7/12/2026 at 6:26:16 PM
That intro makes me want to cry, because she's describing what the hope was for augmented reality before Zuck and Tim and every web developer looking for the next step on their career ladder stuck their grubby hands into its chest and squeezed its aorta shut. AR wasn't floating screens. It wasn't hackneyed VR. It was digital bits and bobs integrated into your physical space, onto your physical objects. You know, augmenting them. Like this, but with glasses or a headset instead of a projector. And (particularly at the beginning) not so much hyper-optimized for enterprise productivity, as for doing something small and interesting and maybe a bit useful.We came so damn close, and it's been ~10 years. Maybe this gets people's imaginations going again. Get us ready to take that, er, magic leap forward.
by underlipton
7/12/2026 at 6:42:37 PM
I just want to know how many HP I have leftby NopIdoN
7/12/2026 at 7:55:16 PM
Glad to hear I was able to spark some emotion. I’d love to chat oana@motiveforce.aiby donnaoana
7/13/2026 at 7:16:39 AM
i dropped a mail but would love to add regarding AR that while its correct to integrate real world objects as inputs, using the same as output messes with your brain and skips the part where you transition a user from his known workflow to a more integrated one.So instead of overlaying and augmenting the room the user already has mapped to functions i propose first extending the room which can be done via 2 projectors and passive 3D more easily and will offload all spatial senses to a new area (z all far aquarium like) that a user can see as something added and new and not something breaking his current status quo.
A large second virtual room on the wall to work with is around 1000€ for 2 projectors, silver screen and some lenses. Growing new neurons has an "aha" effect on the user while forcing him to rewrite them will leave them with pain and force a defensive reflex - you don't want that while proposing new concepts!

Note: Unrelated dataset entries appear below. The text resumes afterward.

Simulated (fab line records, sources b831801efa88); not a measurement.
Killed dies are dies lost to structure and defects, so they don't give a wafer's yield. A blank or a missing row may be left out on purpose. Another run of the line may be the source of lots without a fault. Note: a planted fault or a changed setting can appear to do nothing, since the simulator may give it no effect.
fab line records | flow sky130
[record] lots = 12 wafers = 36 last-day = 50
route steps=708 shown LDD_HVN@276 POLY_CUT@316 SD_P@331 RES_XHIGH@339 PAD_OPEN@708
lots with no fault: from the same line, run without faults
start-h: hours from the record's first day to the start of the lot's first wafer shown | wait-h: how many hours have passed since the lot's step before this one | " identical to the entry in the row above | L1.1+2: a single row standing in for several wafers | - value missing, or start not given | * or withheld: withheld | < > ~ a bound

If you like overlaying stuff a passive 3DTV somewhere in the room or on your desk can do a floating object easily for under 300€ (z all near) while not messing with more than this small experimental area of the room. Black backgrounds work great.
This allows the user to smoothly transition from his used-to workflow to a more integrated one all while just wearing 10g set of glasses - while we wait for affordable AR glasses.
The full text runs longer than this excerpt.